2
votes

So, the idea is that I would take the following code used to run MongoDB queries in haskell

And I would like to turn it into this, so that I can pretend that the run function is a "db", like in the normal mongo driver.

db <- connectDb "127.0.0.1" "testdb" 
db $ delete $ select [] "mycollection"

Here's the function I wrote to do it:

mdb :: (MonadIO m) => String -> String -> IO (Action m a -> m (Either Failure a))
mdb hostname dbname = do
    pipe <- runIOE $ connect $ host hostname
    return (access pipe master (pack dbname))

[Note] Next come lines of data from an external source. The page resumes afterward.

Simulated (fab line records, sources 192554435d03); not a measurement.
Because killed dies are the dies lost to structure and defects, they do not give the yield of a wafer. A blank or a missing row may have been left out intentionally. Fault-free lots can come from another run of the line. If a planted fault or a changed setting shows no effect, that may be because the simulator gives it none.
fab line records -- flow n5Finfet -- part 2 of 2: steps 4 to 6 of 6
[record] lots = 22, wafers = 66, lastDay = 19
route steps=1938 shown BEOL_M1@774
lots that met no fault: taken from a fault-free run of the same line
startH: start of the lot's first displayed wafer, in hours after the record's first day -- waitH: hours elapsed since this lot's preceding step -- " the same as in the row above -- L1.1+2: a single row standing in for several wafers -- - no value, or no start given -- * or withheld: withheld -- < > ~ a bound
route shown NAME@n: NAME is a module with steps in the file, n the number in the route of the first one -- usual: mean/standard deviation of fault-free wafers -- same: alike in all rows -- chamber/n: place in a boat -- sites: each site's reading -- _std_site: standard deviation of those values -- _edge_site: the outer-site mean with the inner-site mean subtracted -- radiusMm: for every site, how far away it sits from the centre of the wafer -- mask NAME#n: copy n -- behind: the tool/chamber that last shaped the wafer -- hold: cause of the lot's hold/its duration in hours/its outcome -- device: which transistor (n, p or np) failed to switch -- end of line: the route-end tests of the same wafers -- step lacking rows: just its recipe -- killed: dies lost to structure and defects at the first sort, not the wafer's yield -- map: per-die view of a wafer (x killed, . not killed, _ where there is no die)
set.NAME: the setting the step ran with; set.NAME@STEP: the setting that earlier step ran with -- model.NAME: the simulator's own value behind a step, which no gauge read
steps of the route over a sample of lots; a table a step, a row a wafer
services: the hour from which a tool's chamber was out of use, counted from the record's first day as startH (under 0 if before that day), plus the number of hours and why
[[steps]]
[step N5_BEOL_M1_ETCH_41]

I got the type by leaving it untyped, then asking ghci what the type was. I barely understand it.

So here's the question

When I make my program have ONLY db <- connectDb "127.0.0.1" "testdb" and don't use it, it fails with this Ambiguous Type error: https://gist.github.com/1337864 - How can I make it unambiguous? Is it a bad idea to make this kind of an abstraction? How would you do it?

1

1 Answers

6
votes

I always feel like answering these questions "this is because your type is ambiguous". For example, if you were given a value:

MonadIO m => (Action m a -> m (Either Failure a))

And told the monad m is a particular monad (not just any one), can you tell which one it is? No.

If you don't use the returned value in a context that makes it apparent to which Monad m belongs, then you need to give the compiler additional information:

db <- connectDB "127.0.0.1" "testdb" :: IO (Action IO a -> IO (Either Failure a))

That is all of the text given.